CLAIMS 1. Circuitry, configured to: obtain, from an image sensor, compressed image data generated by the image sensor based on shifted-pixel binning, wherein the shifted-pixel binning is based on: binning photosensitive elements of the image sensor for a plurality of phases, and acquiring in each of the plurality of phases a photon count for the correspondingly binned photosensitive elements; associate, for at least some of the plurality of phases, a portion of an object represented by the compressed image data; and generate output image data by deblurring, based on the association of the portion of the object for at least some of the plurality of phases, image data that are based on the compressed image data.

2. The circuitry of claim 1, wherein the deblurring of the image data includes transforming a position of the portion of the object of each phase of the plurality of phases such that the position of the portion of the object matches across the plurality of phases.

3. The circuitry of claim 1, wherein the circuitry is configured to input at least a part of the compressed image data to an artificial neural network and to execute the artificial neural network; wherein the artificial neural network is configured to: receive compressed image data as input; and perform the associating for phases represented by the received compressed image data.

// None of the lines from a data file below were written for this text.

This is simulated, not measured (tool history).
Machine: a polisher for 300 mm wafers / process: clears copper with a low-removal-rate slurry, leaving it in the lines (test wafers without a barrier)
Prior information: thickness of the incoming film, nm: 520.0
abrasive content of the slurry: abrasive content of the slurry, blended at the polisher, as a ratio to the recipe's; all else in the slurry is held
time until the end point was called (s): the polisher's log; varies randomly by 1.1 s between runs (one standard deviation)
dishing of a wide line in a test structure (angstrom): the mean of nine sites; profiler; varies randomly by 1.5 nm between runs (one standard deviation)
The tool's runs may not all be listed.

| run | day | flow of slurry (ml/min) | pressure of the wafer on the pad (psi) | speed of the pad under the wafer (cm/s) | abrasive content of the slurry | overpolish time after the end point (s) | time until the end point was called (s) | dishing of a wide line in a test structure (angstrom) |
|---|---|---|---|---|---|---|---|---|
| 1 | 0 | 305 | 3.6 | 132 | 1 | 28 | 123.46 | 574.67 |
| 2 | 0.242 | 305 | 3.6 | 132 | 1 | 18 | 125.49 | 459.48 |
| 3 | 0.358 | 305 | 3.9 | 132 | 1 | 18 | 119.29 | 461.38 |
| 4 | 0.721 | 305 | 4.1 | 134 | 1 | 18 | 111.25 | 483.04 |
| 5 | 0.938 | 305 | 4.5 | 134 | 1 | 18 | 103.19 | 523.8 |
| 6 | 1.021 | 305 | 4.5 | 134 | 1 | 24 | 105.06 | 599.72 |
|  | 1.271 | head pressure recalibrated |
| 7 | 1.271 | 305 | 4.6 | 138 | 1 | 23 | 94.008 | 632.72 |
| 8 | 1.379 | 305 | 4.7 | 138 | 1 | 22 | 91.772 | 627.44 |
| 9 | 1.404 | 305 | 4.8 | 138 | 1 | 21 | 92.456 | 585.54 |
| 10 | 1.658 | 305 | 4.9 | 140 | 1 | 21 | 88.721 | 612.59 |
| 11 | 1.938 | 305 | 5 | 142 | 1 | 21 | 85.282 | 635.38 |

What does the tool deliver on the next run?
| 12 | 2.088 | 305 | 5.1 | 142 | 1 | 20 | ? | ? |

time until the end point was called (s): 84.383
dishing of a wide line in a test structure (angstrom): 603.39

4. The circuitry of claim 3, wherein the inputted compressed image data are associated with a predefined number of phases; and wherein the artificial neural network is further configured to perform the generation of the output image data based on the inputted compressed image data.

5. The circuitry of claim 3, wherein the inputted compressed image data represent at least one of the plurality of phases; and wherein the artificial neural network is further configured to: receive, as input, previously determined output image data; and associate the portion of the object between the inputted compressed image data and the previously determined output image data.

6. The circuitry of claim 5, wherein the artificial neural network is further configured to weight the previously determined output image data differently than the received part of the compressed image data.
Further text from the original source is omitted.